I have series of operations on pandas dataframes.
Due to some of the filter condition(s) there could be a possibility that some of the dataframes can be empty.
Below apply function is working when I have data in the input dataframes where as it is not returning the apply logic output on a new column where there is no data in the input dataframes.
Below is the Sample code.
import pandas as pd
import numpy as np
#df1 = pd.DataFrame({'A': [1, 2, 3], 'B': [4, 5, 6], 'p': [11, 12, 13]})
#df2 = pd.DataFrame({'A': [1, 2, 3], 'B': [7, 8, 9], 'q': [21, 22, 23]})

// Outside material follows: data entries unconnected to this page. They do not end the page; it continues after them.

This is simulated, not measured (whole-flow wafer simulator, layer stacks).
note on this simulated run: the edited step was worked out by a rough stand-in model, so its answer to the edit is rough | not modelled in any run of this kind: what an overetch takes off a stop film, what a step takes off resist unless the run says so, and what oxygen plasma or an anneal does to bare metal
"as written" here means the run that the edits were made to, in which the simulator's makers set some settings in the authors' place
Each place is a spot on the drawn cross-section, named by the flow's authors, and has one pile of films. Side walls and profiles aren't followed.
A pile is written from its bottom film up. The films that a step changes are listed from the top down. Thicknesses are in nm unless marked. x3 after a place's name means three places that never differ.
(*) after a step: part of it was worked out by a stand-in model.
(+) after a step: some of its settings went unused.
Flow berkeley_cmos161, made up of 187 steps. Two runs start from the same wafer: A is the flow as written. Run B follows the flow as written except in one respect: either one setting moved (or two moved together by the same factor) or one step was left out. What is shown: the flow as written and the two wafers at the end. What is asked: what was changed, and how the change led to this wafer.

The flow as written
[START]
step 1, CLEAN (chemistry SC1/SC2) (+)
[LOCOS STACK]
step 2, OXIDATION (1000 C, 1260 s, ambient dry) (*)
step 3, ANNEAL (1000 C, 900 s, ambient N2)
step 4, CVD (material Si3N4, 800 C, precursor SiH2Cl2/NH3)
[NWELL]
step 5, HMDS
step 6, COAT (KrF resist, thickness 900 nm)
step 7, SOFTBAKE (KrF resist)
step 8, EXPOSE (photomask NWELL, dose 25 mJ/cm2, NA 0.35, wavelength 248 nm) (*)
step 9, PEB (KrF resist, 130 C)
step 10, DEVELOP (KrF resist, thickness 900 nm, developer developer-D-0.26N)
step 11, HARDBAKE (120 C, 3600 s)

df1 = pd.DataFrame({'A': [], 'B': [], 'p': []})
df2 = pd.DataFrame({'A': [], 'B': [], 'q': []})
merged_df = pd.merge(df1, df2, on='A', suffixes=('', '_d'))\
.assign(D=lambda x: np.where(((x['B'] == 4) & (x['B_d'] == 7) & (x['p'] < x['q'])), 'Y',
(((x['B'] == 5) & (x['B_d'] == 8) & (x['p'] > x['q'])),'N','NA')
))
print(merged_df)
Above code return me an error that
ValueError: operands could not be broadcast together with shapes (0,) () (3,)
I Tried something below Using Apply
merged_df1 = pd.merge(df1, df2, on='A', suffixes=('', '_d'))\
.apply(lambda x: 'Y' if (x['B'] == 4) & (x['B_d'] == 7) & (x['p'] < x['q']) else
'N' if (x['B'] == 5) & (x['B_d'] == 8) & (x['p'] > x['q']) else None
)
print(merged_df1)
merged_df1 did not return me any error either didn't ouput the apply function logic
You code works fine, but you have to use numpy.where
in the inner condition as well:
merged_df = pd.merge(df1, df2, on='A', suffixes=('', '_d'))\
.assign(D=lambda x: np.where(((x['B'] == 4) & (x['B_d'] == 7) & (x['p'] < x['q'])), 'Y',
np.where(((x['B'] == 5) & (x['B_d'] == 8) & (x['p'] > x['q'])),'N','NA')
))
For completeness, you could also use pure pandas:
merged_df = (pd
.merge(df1, df2, on='A', suffixes=('', '_d'))
.assign(D=lambda x: ((x['B'] == 5) & (x['B_d'] == 8) & (x['p'] > x['q'])).map({True: 'N', False: 'NA'})
.mask(((x['B'] == 4) & (x['B_d'] == 7) & (x['p'] < x['q'])), 'Y')
)
)
Output 1:
A B p B_d q D
0 1 4 11 7 21 Y
1 2 5 12 8 22 NA
2 3 6 13 9 23 NA
Output 2:
Empty DataFrame
Columns: [B, p, A, B_d, q, D]
Index: []